Stepping down: James Santelle to retire after five-and-a-half years as U.S. attorney in Milwaukee

MILWAUKEE — The U.S. attorney for the Eastern District of Wisconsin has announced his departure.

James Santelle said Thursday, July 2nd he will retire from his position in the days ahead after 30 years of employment with the Department of Justice.

The 56-year-old Santelle says he'll complete a number of projects and initiatives before leaving office.

Santelle has served as U.S. attorney in Milwaukee for 5½ years.

Santelle issued this statement on his retirement:

“This Sunday, July 5th marks my 30th anniversary of employment with the United States Department of Justice and nearly 35 years of public service in the United States Government.

At this important milestone, I have decided that this is the right time to conclude my five and one-half years as the United States Attorney for the people of Eastern Wisconsin.

I expect to spend many of the days of this month in my present position, completing a number of projects and initiatives—related to the litigation, community, and administrative functions of my office—that have been and remain important to our goals and missions.

I am exceptionally mindful and supremely appreciative of the many, enriching and strengthening opportunities that the United States of America, including the United States Department of Justice, has extended to me and in which it has supported me unfailingly.

Following my graduation in 1983 from the University of Chicago Law School, the Honorable Robert W. Warren, United States District Judge for the Eastern District of Wisconsin, brought me home to Milwaukee for a two-year term as one of his judicial law clerks. It was in that position that I not only began my legal career but also came to understand with greater depth the importance of litigation—both criminal and civil—as a mechanism to promote the interests of our citizens, to ensure due process and equal protection, and to accomplish justice in furtherance of the principles on which our nation was founded.

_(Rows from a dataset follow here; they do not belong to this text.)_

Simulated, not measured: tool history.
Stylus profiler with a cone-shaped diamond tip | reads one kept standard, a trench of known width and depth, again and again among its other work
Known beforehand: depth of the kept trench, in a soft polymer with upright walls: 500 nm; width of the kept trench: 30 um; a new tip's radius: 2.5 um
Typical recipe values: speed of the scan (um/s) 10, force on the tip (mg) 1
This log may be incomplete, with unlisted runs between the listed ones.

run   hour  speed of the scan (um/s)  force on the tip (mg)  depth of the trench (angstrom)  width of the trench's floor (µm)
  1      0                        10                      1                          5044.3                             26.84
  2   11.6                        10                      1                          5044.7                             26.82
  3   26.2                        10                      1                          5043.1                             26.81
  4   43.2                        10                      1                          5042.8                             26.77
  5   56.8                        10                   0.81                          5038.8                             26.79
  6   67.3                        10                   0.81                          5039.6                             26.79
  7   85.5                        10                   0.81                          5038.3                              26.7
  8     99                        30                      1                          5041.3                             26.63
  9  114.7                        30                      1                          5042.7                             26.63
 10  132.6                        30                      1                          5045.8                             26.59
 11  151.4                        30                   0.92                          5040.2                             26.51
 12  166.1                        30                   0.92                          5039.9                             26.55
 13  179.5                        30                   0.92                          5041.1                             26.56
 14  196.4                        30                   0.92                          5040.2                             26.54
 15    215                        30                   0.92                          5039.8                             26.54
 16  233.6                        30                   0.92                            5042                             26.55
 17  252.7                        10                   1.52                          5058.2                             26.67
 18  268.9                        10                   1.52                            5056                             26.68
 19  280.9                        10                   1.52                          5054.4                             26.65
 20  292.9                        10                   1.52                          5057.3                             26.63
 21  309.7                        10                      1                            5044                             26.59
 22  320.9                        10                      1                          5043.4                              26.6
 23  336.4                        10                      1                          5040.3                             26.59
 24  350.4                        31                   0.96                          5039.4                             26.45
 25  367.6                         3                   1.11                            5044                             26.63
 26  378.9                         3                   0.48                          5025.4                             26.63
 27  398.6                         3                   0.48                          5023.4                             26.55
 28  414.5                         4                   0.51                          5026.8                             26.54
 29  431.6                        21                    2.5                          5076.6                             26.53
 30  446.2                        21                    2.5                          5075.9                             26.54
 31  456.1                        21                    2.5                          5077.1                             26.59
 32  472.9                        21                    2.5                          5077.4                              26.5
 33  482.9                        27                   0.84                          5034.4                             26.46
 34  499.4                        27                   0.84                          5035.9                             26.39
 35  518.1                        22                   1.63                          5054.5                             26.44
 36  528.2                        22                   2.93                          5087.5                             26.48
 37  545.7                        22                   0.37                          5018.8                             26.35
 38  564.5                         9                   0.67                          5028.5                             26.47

Two years later, the Honorable J.P. Stadtmueller, then serving as the United States Attorney, extended to me the opportunity to pursue those goals further as an Assistant United States Attorney. He, like all of the other United States Attorneys who followed him, encouraged and sustained my growth as a litigator for the federal government. Throughout many of the past 30 years, it has been my supreme honor to prosecute a wide variety of criminal cases with the purpose of promoting the safety and security of our community and ensuring the protection of victims. I have also been privileged to litigate a broad spectrum of civil cases, defending the interests of the United States in some and affirmative seeking remedial relief on behalf of its citizens in others.

Along the way, my supervisors and colleagues have vested in me various special responsibilities and tasks—including work as a Senior Litigation Counsel, as an Executive Assistant United States Attorney, and, arguably with most case- and court-related focus, as the Civil Division Chief for this district and for the Western District of Michigan. In all of these litigation assignments—and in various opportunities to provide training to colleagues both locally and nationally—I have benefited immeasurably from the counsel, the direction, the wisdom, and the judgment of my many outstanding colleagues throughout the United States Department of Justice—including Assistant United States Attorneys, Litigating Division Attorneys, and equally skilled and highly experienced professional staff.

That same Justice Department, led by distinguished and committed Attorneys General and Deputy Attorneys General, has further permitted me the professionally transformative and personally enriching opportunities to serve in other special roles—including two years of work with the Iraqi people, their leadership, and their nation in developing the institutions of good government and the rule of law in areas throughout that still-emerging nation, including Baghdad and the United States Mission there. And for some 2-1/2 years, I was specially honored to serve in a leadership position of the Executive Office for United States Attorneys at the Robert F. Kennedy Main Justice Building in Washington, D.C.—working in collaboration with lawyers and others there and throughout the nation on issues, cases, challenges, and projects critical to the work of the Offices of United States Attorneys nationwide and other vital litigation units of the Department.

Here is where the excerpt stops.